04/03/2006 08:47 pm ET Updated May 25, 2011

Rise of Cory Booker: NYTimes Misses the Point

Up-and-comer Cory Booker has innovated a truly original path to political power. And like Illinois Sen. Barack Obama, Booker has become a trailblazer for a new generation of Black politicians.

His latest political feat: successfully forcing his main rival, Mayor Sharpe James, to quit the mayor's race just weeks before the voting. James' hurried exit all but guarantees that Booker will become Newark's next mayor -- and a likely gubernatorial and presidential contender, in years to come.

Unfortunately, the New York Times' Damien Cave seems to have missed the true significance of Booker's latest accompishment -- and of his impressive comeback, following his defeat at Sharpe's hands four years ago.

Cave's New York Times article went to some lengths to suggest that Booker, once an "innocent," has become much like the man he got famous challenging. For proof, he points out that Booker has built up a local machine similar to Sharpe's, even co-opting and incorporating many of Sharpe's old supporters.

But the author seems blind to how shocking and unlikely it is that an ivy-leaguer like Booker could build an urban political machine at all, let alone one that attracts Sharpe's former cronies. And Cave's "loss-of-innocence" theme overlooks or underestimates just how smart, tough and savvy Booker has been -- all along.

Cory Booker wins points for his strong ethics, character and integrity. But those traits do not make him some kind of a wide-eyed innocent -- and never did. He moved to town and knocked off an incumbent to get his original city council seat.

Then he used his hard-won Stanford/Oxford/Yale Law pedigree to cultivate a national support network, thick with notables and celebrities. Then, in his first run at the mayor's seat, he turned on the firehose -- attempting to flush his opponent from office with any army of volunteers and the millions of dollars he raised through his national, platinum network.
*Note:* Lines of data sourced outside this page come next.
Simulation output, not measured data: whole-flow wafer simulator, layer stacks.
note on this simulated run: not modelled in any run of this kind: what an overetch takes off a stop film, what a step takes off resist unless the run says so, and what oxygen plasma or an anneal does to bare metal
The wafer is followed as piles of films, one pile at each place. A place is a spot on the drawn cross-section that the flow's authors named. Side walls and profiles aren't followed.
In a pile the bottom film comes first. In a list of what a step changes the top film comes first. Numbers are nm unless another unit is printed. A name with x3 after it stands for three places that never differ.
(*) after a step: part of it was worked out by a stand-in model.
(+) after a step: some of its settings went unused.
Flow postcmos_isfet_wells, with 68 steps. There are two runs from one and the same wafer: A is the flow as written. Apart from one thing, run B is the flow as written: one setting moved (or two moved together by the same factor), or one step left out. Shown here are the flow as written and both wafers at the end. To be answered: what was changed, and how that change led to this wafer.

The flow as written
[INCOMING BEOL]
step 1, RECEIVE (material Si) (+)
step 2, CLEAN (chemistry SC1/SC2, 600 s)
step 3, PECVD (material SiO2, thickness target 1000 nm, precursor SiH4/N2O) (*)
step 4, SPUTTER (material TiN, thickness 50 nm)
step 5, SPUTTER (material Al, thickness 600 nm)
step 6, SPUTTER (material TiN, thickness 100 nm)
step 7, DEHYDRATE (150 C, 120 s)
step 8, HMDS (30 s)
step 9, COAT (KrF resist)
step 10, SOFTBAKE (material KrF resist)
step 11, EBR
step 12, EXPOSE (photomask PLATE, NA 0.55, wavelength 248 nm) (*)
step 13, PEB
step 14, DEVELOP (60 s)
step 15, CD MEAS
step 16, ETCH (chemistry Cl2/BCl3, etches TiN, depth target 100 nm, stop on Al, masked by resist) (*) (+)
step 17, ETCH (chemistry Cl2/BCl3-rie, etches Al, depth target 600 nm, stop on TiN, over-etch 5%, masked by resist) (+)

In other words: beneath Booker's bright-eyed, "gee-whiz" exterior, a chess player's mind has always been operating. And a gladiator's heart has always been beating. This is nothing new.

Truth be told: Mayor Sharpe whupped Booker four years ago, not because Booker was too innocent to win. Sharpe won because too many locals saw Booker as anything BUT innocent. They smelled a slick operator: too driven, too ambitious, too clever by half.

The old-timers and grey-beards were understandably suspicious of this boy wonder -- swooping in from nowhere, beloved by the national press, raising cash from out of town. They were asking, Where did THIS guy come from? What's he up to? Who's pulling HIS strings?

The suspicion was understandable. In a rare instance, a young African-American had the temerity to challenge a civil rights veteran -- at the polling booth. Worse: he was running from OUTSIDE the approved civil rights channels. Booker was not a preacher. He was not an NAACP lawyer. Nor was he the product of any other traditional Black institution. He came to Black Newark -- from Yale.

The brother didn't even have the right surname; he did not hail from a "royal family" of civil rights (like Rep. Jesse Jackson Jr., or Rep. Harold Ford Jr., or even Detroit Mayor Kwame Kilpatrick). In fact, much of his support and enthusiasm came directly from white liberals -- and even white conservatives.

Thus, Booker looked less like a doe-eyed innocent, more like a scheming outsider and a threat. He was a Black Democrat, but he was struggling to get Black legitimacy and deepen his Black support in a majority Black city. And he was having a very hard time.


In that regard, Booker had something in common with an unknown Illinois state senator: Barack Obama. Just a few years ago, Obama was challenging the legendary Congressman (and former Black Panther) Bobby Rush, trying to take away Rush's U.S. House seat. The results: Rush CRUSHED Obama, just like Sharpe stopped Booker.

At that time, the Black barber shop and nail salon crowd were saying about both men: "Now, who this kid think HE is? Got a fancy degree, so now he spoze to be in CHARGE? Negro, please!"

Well, Obama licked his wounds, made up with Brother Rush and ran successfully for U.S. Senate. His victory showed that the Black community would still rally around an ivy league "new jack" -- as long as his opponent were white (or, worse, Alan Keyes).

What is so extraordinary about Booker's come-back is that he has been able to walk right back through the very same Black opponent who stopped him the first time. In fact, he has forced Sharpe -- who in the last election was vociferously supported by Jesse Jackson Sr. and virtually the entire civil rights establishment -- into ouster and retreat, without a single vote being cast. Somehow, without giving up any of his external alliances, Booker has been able to break up the Black establishment, capture parts of it and clear the path to victory.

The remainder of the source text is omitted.